There’s a McApp for That

In my last post I mentioned that we had recently returned from our summer vacation.  Oh, Tahoe time!  What a wonderful week.

It was touch-and-go there for a couple of days.  A week before our trip my husband went to get the car washed and found it in its parking space a few blocks from our apartment, hood crumpled from a collision, with a cryptic note bearing a bum policy number and no name.  Needless to say, we were on the hook for the rather extensive repairs to our dear old ’98 Dodge Stratus (aka The Stratus Symbol) and the garage called at the 11th hour to let us know it probably wouldn’t be done in time for the holiday weekend.

So July 1st found us crammed into a compact Chevy with manual windows (thank you, Geico, for hooking us up with another fine piece of American machinery), Babyman’s feet in his new Lightning McQueen sneakers happily within kicking distance of our arms for the duration of the 4-hour drive to sunny Tahoe City, CA.

On our trip last year, I accepted the fact that summer vacation can — and should — be a time of quick mac ‘n’ cheese, cold cuts and pasta salad, too much frozen yogurt, and lots of juice by the pool for Babyman.  At 33 weeks pregnant, facing altitude-induced breathlessness, this style of cooking looked even more appealing this year, and my mom had (amazingly) stocked the fridge of their Tahoe house with all manner of “treats” for Babyman in anticipation of our stay.

We make the drive to Tahoe about six or seven times a year for various long weekends and family gatherings, and yet we still have not nailed down the best places to stop for lunch.  Part of the problem is that our needs continue to change.  Once it was as simple as reasonably healthy food and a clean bathroom.  Then the question was “do they have a KoalaKare changing station?” and now we get into questions of how far we are from our start or end point, whether Babyman has enough time to settle into a meaningful nap between stops, whether Cars is long enough to get us through the final leg on the portable DVD player, and — lately — is there a place where Babyman can not just stretch his legs but also get his beans out?

And so I am forced to acknowledge that which I hate: those McDonalds people are geniuses.  Sort of.

It was last February when it struck me for the first time, and the conversation went something like this:
Me – “I don’t know where there is a local playground close to the freeway, but don’t a lot of McDonalds have those Playplaces?”
My husband – “Some do, but do you know which ones?”
Me (breezily) – “Oh, I’m sure there’s an app for that.” 

Let me be quite clear: My smartphone is smarter than I am.  Should “smartphone” be capitalized?  I don’t know.  And I certainly don’t know what an app actually is.  (Through sheer will I managed to master Gilt Groupe, which is more a testament to my love of shopping than my tech-savvy.)  But McDonalds has otherwise occupied every niche of the American marketplace, so it seemed safe to assume they’d honed in on this app business.  Now the only question was, how to find such an app — and, once downloaded, how to use it?

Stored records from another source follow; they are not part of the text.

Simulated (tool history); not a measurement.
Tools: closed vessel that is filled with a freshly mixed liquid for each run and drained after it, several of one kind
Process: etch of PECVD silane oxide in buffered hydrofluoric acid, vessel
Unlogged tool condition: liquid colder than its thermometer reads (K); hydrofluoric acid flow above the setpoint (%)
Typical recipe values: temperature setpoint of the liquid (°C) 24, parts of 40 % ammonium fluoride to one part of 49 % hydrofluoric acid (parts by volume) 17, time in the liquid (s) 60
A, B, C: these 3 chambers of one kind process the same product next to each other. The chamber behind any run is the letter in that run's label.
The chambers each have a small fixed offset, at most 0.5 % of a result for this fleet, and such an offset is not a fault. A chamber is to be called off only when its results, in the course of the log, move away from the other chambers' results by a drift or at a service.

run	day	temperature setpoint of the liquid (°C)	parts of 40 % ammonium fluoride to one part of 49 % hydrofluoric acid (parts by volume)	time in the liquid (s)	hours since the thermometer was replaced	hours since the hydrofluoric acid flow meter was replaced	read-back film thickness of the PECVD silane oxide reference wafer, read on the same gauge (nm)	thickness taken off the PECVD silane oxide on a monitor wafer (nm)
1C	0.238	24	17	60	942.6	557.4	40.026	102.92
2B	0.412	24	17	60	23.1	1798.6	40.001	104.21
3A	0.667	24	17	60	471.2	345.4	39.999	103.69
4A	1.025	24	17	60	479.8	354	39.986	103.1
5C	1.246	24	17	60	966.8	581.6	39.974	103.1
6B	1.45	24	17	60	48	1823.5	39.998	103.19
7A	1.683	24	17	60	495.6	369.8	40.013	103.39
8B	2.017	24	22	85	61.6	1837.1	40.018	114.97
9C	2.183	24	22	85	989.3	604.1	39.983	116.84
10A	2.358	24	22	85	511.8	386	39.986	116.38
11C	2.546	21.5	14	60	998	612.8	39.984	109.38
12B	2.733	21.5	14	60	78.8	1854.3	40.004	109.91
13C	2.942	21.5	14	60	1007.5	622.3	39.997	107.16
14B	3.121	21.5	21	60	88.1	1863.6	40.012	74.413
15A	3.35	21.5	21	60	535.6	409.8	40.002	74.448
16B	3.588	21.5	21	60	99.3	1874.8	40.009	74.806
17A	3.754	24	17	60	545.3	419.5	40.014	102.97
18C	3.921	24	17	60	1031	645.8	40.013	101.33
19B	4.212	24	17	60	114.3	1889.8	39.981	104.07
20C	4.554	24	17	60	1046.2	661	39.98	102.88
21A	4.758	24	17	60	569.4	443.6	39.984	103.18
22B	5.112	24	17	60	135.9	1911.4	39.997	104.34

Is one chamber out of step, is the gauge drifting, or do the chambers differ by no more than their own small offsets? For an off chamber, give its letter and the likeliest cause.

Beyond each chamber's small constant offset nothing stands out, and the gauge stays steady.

Well, I tried and failed.  But I did figure out the McDonalds mobile website (so much to learn!) and eventually on that rainy February day we found ourselves in Roseville at a McDonalds with a Playplace.  And Babyman found himself eating Chicken McNuggets in his stocking feet and asking us (repeatedly) to buy all the little toys on display on the counter.  And I found myself admitting that this marketing machine, insidious and fattening and pro-big-agriculture though it may be, is, quite simply, brilliant.

So if you happen to read this blog from time to time, and one day you happen to see me feeding my kids Big Macs, please do not think me a hypocrite.  At the end of the day, I’m just a mom, with limited tech skills, looking for a playground.

(And let’s be honest: McDonalds french fries are pretty delicious too.)